I've done all of today's IRL todo list, time to talk about Ye Zun! Spoilers through the whole TV series. I shall not touch the novel, since Ye Zun doesn't exist there.
We see him in canon, and know how he is as a villain, but I'd actually argue that all of that is a mask. We see him put on what I see as a very intentional performance of bravado and confidence. However, that's not his "true" personality, that's the metaphorical mask he wears to go with his literal one.
Much has been made about Shen Wei's mask(s), and as Shen Wei's color palette swapped identical twin and narrative foil, Ye Zun also wears a mask. We don't hear him say why he wears the mask, but given that no-one else wears one fulltime, it's no widespread Dixingian custom. At one point he mentions hating his face, because it looks so much like his brother's, but when it comes to invading Haixing, he could just as well do it without a mask and ruin Shen Wei's reputation as an aside, and yet he doesn't. I suspect his reasons for keeping on the mask are similar to what drove Shen Wei to donning his: he wants to hide his youth, inexperience, fear, and appear to be the supervillain he wants to be.
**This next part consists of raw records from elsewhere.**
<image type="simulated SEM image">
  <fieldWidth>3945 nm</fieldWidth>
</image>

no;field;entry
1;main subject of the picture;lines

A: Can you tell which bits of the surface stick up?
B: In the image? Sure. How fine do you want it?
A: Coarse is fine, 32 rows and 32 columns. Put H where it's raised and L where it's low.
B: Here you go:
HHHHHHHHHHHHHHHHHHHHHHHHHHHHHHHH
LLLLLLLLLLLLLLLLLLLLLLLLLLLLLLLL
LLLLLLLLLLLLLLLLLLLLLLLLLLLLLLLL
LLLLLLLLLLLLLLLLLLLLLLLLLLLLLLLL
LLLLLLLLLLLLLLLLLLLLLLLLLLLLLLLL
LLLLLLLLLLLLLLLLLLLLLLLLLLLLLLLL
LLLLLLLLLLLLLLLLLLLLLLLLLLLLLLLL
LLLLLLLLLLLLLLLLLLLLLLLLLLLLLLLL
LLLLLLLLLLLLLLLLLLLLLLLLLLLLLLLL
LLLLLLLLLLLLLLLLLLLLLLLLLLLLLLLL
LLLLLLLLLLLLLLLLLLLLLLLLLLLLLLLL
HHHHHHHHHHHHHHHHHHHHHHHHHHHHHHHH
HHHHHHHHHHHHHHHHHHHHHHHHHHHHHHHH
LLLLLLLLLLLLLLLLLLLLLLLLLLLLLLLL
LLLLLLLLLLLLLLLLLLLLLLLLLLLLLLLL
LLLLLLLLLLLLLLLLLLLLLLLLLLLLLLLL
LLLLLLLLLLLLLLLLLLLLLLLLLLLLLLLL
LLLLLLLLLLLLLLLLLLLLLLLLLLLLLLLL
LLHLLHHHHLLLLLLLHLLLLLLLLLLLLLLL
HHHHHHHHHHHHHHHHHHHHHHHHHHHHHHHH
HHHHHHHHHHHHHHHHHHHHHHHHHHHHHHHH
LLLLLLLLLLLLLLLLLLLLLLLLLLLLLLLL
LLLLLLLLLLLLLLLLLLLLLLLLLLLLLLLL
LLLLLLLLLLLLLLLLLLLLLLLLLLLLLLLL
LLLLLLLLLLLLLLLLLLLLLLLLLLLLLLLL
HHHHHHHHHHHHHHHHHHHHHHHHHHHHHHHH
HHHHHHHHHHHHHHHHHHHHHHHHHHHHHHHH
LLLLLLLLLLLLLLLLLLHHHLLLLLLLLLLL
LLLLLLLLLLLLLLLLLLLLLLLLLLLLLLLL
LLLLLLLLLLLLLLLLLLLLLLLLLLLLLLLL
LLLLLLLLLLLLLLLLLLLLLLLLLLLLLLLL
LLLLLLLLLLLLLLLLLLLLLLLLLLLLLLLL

But all of that is performance. We see the metaphorical mask crack when the literal one does: the final episodes have Ye Zun descend into ranting. No-one ever asked him why he was doing what he was doing. While Zhao Yunlan reached out to young Shen Wei as Kunlun, no-one did that to Ye Zun. Combined with Ye Zun's jealous outburst in the time travel episode ("I've always put you first in my heart, gege, but in your heart, others have always come before me.") and his final conversations with Zhao Yunlan when everything is disintegrating, I find it hard to believe he's anything but how we saw him in the Ye Zun shot that comes first in the timeline: someone who's been hurt and broken and trod over by circumstances, and who's learned that people are out to get him. The manipulation is a powerless child's attempt at exerting control over his environment. We see Ye Zun as a victim of the original rebel leader; from that moment, he had perhaps a month or so* of ruling the rebels before he was stuffed into his pillar.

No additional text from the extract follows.